As previously disclosed, Layne's consolidated liquidity (defined as the sum of availability under our senior credit facility and total cash and cash equivalents) improved during the first nine months of FY 2015, rising to approximately $108 million at Q3 FY 2015 from approximately $84 million at Q2 FY 2015. The Company estimates that consolidated liquidity at Q4 FY 2015 will be slightly below that of Q2 FY 2015, but well within expectations given the seasonal nature of the business. With the completion of this notes offering, the Company anticipates Q4 FY 2015 consolidated liquidity will improve by approximately $40 million to between $115 and $125 million.

Michael J. Caliel, President and Chief Executive Officer, commented, "By further enhancing our liquidity, we view this notes offering as part of our ongoing strategic restructuring efforts and long-term growth initiatives. With growing backlog in certain segments, we believe Layne faces attractive investment opportunities. We expect our enhanced liquidity position to enable us to take advantage of strategic opportunities where we are experiencing increased customer demand for our services, including in our Inliner and Water Resources segments. Additionally, we expect our liquidity position to further strengthen as a result of our previously disclosed strategy of non-core asset sales."

The notes will bear interest at a rate of 8.00% per year, payable on May 1 and November 1 of each year beginning May 1, 2015. The notes will mature on May 1, 2019; provided, however, that, unless all of the then-outstanding existing convertible notes (or any permitted refinancing indebtedness in respect thereof) have been redeemed, repurchased, otherwise retired, discharged in accordance with their terms or converted into the Company's common stock, or shall have been effectively discharged (in the case of the existing convertible notes), in each case on or prior to August 15, 2018 or the scheduled maturity date of the existing convertible notes (or any permitted refinancing indebtedness incurred in respect thereof) is extended to a date that is after October 15, 2019, the notes will mature on August 15, 2018.

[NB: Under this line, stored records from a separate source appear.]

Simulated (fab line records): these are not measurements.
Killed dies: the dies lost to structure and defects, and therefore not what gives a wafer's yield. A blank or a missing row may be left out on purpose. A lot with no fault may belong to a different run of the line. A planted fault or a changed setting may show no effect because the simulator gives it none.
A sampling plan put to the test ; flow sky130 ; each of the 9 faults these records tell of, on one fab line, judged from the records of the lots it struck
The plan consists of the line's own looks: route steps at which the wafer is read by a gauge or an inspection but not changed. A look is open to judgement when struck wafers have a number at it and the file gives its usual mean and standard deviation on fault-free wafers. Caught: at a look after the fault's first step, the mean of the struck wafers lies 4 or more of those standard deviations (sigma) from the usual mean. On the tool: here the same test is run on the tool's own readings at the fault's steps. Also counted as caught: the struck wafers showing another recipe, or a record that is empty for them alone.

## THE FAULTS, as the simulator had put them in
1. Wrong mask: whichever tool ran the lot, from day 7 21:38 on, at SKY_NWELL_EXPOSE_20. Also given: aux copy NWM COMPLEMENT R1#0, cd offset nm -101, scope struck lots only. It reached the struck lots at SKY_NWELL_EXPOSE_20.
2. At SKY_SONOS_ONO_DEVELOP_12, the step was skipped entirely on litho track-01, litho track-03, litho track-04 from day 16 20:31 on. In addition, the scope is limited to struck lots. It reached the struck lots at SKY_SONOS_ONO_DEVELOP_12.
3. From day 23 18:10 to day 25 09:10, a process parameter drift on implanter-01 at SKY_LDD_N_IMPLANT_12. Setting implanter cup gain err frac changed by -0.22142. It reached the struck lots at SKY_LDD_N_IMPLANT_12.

Prior to the maturity date, the Company may redeem for cash all, but not less than all, of the notes. However, the Company may not redeem the notes outside of two "open redemption periods" unless the last reported sale price of the Company's common stock equals or exceeds 140% of the conversion price of the notes for a specified time period ending on, and including, the trading day immediately prior to the date on which the Company delivers the redemption notice. The first open redemption period will commence on February 15, 2018 and end on, and include, August 14, 2018, and the second open redemption period will commence on November 1, 2018 and end on April 30, 2019. The redemption price will equal 100% of the principal amount of the notes to be redeemed, plus accrued and unpaid interest, if any, to, but excluding, the redemption date. In addition, if the redemption date is during an open redemption period, the holders will receive the present value of any additional interest payments through the end of the open redemption period. In addition, upon the occurrence of a "fundamental change" (as defined in the indenture governing the notes), holders of the notes will have the right, at their option, to require the Company to repurchase their notes in cash at a price equal to 100% of the principal amount of the notes to be repurchased, plus accrued and unpaid interest to, but excluding, the fundamental change repurchase date.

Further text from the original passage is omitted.